The other night I found one of my memory sticks (needed it to get a saved copy of a group project from my friend) and it was filled with ten drafts of my novels. Some of them were drafts of the same story, the one that I’ve decided to tuck away for a while. I’ve just been reading through them and I’m shocked at the quality of my writing (minus the awkward structure). I suppose a similar thing happened while I was in high school, when I decided to flip through my old binders and notebooks and noticed how I used to write and compared it to my current writing.

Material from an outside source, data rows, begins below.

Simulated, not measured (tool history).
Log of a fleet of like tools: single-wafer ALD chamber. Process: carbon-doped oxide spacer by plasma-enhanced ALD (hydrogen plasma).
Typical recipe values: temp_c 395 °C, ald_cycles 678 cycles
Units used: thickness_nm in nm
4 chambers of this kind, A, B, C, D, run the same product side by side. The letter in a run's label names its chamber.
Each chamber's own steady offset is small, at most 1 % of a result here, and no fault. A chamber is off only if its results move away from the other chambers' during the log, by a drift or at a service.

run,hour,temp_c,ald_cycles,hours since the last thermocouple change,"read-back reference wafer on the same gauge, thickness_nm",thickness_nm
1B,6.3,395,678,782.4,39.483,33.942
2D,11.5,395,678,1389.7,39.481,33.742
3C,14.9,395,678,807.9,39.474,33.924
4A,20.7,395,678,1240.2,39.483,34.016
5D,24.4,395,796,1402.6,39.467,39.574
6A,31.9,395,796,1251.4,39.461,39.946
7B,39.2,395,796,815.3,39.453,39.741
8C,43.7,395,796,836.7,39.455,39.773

What I find funny is that I used to use a ton of description, a painful amount honestly. I’d describe things that really didn’t need to be talked about, what-so-ever and my dialogue was decent. Now I find that I barely describe anything and my dialogue is more free and realistic…which I like. I like when I’m reading dialogue and it flows like an actual conversation. My dialogue used to be very staged and choppy. Still some of my descriptions were really fun to have around. It made my characters thoughts seem more…teenage. Although internal dialogue is something I’m doing a lot of with one of the novels I’m working on write now (which I will post in the future as promised! I didn’t forget).
Wow my old poetry is so…innocent and happy. Nothing like the “emo” poems I’ve been writing over the last couple of years. This file of poetry is from 2012. What on earth happened between now and 2012 that caused such a shift? I mean…as a little kid all my stories and poems were about animals. I suppose this was the space between writing about animals and people? I still write about nature and the weather. Perhaps I’ve just been writing more during the fall and winter. My professor and my classmates thought my poems were very cold and depressing, and that I use a lot of winter-like themes in my writing…this is true…but honestly I just found my happier writing very corny and personal and my more depressing stuff was never written about myself, but about characters in my novels. I guess I cheated a little by not sharing something that was directly related to me, but if someone asked me to read a really dorky poem that I wrote about someone I had a crush on when I was 14, I’d look for the nearest exit immediately…and I’d just run.
I think I’ll share a bit of my old writing…and eat a bagel: cinnamon raisin.
Peace out! Enjoy your Thursday folks!